New book on juke box rock which shocked Lancashire's older generation

10:46am Thursday 28th May 2009

By Gill Johnson

WHEN the sound of rock’n’roll spread across the Atlantic in the 1950s, teenagers listened to the new sound on juke boxes made in Lancashire.

The new music was frowned on by the older generation, but it spawned a whole new culture across the county.

Just after the war there were fewer than 100 juke boxes in Britain – but more than 15,000 by 1958 – according to a new book “Juke Box Britain” by Dr Adrian Horn, of Lancaster University.

The first ones were made in Blackpool – by the Hawtin’s factory from 1945, and later by the Ditchburn Company, of Lytham St. Annes.

Dr Horn’s book is full of recollections from people in the North West who were teenagers at the time, and who remember there was strong resistance to juke boxes and Teddy Boys by the shocked older generation.

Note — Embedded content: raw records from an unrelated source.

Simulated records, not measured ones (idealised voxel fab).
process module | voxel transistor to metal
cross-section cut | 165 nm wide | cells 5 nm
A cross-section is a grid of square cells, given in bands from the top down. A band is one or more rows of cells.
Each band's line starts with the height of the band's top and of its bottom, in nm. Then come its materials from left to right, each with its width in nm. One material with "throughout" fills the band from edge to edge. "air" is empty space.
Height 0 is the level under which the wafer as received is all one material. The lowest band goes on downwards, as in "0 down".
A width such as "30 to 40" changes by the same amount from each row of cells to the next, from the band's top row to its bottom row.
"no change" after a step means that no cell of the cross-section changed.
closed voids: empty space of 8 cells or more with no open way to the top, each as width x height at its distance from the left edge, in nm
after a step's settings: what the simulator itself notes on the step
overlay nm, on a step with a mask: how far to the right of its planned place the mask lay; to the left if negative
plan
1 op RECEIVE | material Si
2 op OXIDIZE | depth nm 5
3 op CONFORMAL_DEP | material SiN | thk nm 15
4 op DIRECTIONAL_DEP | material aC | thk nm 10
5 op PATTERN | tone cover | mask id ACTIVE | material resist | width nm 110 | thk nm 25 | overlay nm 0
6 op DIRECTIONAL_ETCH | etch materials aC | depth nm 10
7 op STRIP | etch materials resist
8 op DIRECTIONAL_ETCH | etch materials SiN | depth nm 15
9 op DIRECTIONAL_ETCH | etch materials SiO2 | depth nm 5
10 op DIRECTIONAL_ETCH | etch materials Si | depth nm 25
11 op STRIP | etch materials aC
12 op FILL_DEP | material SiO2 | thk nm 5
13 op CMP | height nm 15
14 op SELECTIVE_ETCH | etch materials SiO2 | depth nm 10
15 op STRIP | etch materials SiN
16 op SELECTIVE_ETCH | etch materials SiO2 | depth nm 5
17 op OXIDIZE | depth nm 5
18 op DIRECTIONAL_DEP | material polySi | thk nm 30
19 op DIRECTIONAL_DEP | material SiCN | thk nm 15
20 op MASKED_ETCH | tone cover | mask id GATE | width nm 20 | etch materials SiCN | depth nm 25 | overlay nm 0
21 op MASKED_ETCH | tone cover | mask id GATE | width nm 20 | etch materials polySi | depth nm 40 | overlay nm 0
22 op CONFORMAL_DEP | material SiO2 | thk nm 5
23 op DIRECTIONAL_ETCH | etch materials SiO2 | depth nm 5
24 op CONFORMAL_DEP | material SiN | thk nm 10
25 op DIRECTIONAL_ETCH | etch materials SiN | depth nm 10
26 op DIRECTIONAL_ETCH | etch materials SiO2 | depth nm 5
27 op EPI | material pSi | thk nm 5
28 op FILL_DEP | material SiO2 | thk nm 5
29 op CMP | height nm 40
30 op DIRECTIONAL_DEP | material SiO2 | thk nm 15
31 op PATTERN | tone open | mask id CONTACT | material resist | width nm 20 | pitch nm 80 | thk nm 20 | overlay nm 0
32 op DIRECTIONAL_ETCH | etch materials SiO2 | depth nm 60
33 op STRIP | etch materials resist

The BBC even refused to play the new rock and roll music.

Laura Dowding, from Nelson, said her father checked what was suitable for her to listen to, while Valerie Tome remembered that her family shared one radio, but no-one was allowed to tune into Radio Luxembourg.

She said: “My father claimed that tuning it into Radio Luxembourg would seriously distort the mechanism and ruin the membranes and blow up the tubes.

“But my friend Rita, who had everything, was bought a portable radio, and I can remember us lying on the floor in her bedroom and screaming to Radio Luxembourg.

“I would scream when Frankie Vaughan came on, and Rita would scream when Dickie Valentine came on.”

The only places for young people to hear the new music then were coffee bars, amusement arcades, fairgrounds, and at seaside resorts such as Blackpool and Morecambe.

“Teenagers were earning more in real terms than ever before and spending it on commodities ‘of no lasting value’, like make-up, clothes, records and juke box music,” said Dr Horn.

“These new forms of youth culture were seen as American, gaudy, a waste of money, un-British and socially retrogressive by culturally entrenched ‘Establishment’ bodies like the BBC, police, magistrates and school authorities.

“The generational frictions were stretched further by the Teddy Boy subculture, which led to a moral panic and general social indignation.”

One chief constable warned in 1952 that: “It is our experience that far more immorality among young people comes from milk bars than from pubs.

“My officers know that dances and milk bars, where the girls and boys gather, are the place where they tend to go astray.”

And Police Superintendent N Brown said that the sound of the peculiar music thumped out on juke boxes might be a trial to elderly people living nearby.

“To be quite frank,” he retorted, “nice young people do not go to these places after 8pm!

"It is my experience that where these licences are granted, after that nothing but trouble can arise for the people who manage these places and for the police who try to maintain order.”

“Juke Box Britain: Americanisation and Youth Culture 1945-60” is published by Manchester University Press.